A quick recap on what a “rule” is: Congress allows federal agencies to make rules, which have the force of law. This delegated authority comes with conditions. Most obviously, the rule must be consistent with laws Congress has passed. The process also seeks to be democratic. Proposed rules must be presented to the public, receive public comment, and consider and respond to that comment before a final rule is published. Rules also have to rely on scientific and technical evidence. This limits the ability of the President to impose arbitrary rules (and is one reason why the vast majority of Trump rules that were challenged in court were overturned).
Back in November, while the public comment period for the Schedule F rule was open, I encouraged people to submit a comment. Contrary to what you might think, these comments really matter. Agency officials are obliged to read and address them. Lots of you did, contributing to over 4,000 comments on the proposed rule. Thanks to everyone who took the time to comment or share information about the rule. The comments ran 2:1 in favor of the rule, opposing Trump’s goals with Schedule F.
So I want to take a little more time to unpack what the rule will and will not do. The bottom line is that the rule is a good thing. In the absence of legislative action (Dems passed a bill blocking Schedule F when Pelosi was speaker, but were unable to find a GOP Senator who would agree to the inclusion of this language in a must-pass bill), the rule is the only government action we will see on Schedule F, at least until the lawsuits begin. But its important to understand that the rule will not stop Trump from trying to re-impose Schedule F if he returns.

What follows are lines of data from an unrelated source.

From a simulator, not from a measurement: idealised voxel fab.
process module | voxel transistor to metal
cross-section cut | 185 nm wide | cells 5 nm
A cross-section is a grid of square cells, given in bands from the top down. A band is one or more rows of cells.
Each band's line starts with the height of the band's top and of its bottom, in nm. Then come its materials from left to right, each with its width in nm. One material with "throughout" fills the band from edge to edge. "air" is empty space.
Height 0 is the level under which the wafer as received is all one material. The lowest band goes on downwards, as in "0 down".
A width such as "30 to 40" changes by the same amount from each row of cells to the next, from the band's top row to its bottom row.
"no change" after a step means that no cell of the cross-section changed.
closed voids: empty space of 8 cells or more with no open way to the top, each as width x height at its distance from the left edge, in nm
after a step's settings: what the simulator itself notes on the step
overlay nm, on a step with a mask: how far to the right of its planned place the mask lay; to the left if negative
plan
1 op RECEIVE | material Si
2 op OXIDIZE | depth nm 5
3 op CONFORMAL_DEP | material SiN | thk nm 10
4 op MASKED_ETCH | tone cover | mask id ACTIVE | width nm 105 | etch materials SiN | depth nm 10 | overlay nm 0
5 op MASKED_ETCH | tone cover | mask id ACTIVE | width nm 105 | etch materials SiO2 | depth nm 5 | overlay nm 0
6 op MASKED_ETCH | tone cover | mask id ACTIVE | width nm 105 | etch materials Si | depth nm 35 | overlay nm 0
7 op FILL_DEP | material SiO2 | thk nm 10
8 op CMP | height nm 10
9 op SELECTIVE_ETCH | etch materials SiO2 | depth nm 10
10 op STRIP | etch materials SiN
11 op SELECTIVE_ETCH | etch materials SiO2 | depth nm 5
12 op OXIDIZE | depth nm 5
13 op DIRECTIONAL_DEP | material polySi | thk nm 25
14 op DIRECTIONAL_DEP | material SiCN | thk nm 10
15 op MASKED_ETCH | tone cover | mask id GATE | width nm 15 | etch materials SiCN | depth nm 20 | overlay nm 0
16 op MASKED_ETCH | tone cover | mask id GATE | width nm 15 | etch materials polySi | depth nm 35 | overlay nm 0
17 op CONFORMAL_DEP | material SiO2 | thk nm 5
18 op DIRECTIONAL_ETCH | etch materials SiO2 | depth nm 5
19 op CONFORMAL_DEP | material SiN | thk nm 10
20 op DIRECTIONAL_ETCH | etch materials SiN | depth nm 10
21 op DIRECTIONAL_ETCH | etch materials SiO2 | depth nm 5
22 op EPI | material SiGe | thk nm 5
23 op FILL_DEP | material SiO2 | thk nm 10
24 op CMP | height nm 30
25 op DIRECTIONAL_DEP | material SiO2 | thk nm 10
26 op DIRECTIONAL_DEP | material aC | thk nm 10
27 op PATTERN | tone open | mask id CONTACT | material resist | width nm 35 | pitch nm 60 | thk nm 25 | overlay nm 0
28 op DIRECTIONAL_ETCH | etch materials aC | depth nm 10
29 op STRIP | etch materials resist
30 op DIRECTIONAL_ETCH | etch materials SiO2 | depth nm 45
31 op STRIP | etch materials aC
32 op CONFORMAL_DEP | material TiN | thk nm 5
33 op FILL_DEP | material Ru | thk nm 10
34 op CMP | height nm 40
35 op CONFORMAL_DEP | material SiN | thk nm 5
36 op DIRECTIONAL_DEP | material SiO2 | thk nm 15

What does the rule actually do?
The substance of the rule is to establish three standards:
First, an employee cannot have civil service protections involuntarily removed by Schedule F. Career officials can become political appointees if they wish, which has always be the case, but they cannot be forced to, as Schedule F would seek to do for the first time. This removes the coercive aspect of Schedule F.
Second, the rule narrows who would be eligible for a Schedule F role. The rule clarifies that the language of “confidential, policy determining, policymaking, or policy-advocating” is a term of art, intended by Congress to describe the type of people already in political appointment positions rather than to open a Pandora’s box of mass politicization. This language comes from the 1978 Civil Service Reform Act, which exempted such positions from the career civil service. I wrote an analysis of the law based an oral history of the passage of the CSRA. It was clear that members of Congress in 1978 wanted the federal bureaucracy to be more flexible, but they were also deeply concerned about politicization. The memories of Nixon's abuses of federal civil servants were fresh in their mind. The idea that they were deliberately laying out a template where a President could strip tens of thousands of employees of their protections against politically-driven removal simply is simply not credible. It was not that such a move was debated and rejected — it was so far away from where the legislative negotiations were that it simply was not considered. In this respect, the new rule more accurately aligns policy with Congressional intent than the designers of Schedule F did.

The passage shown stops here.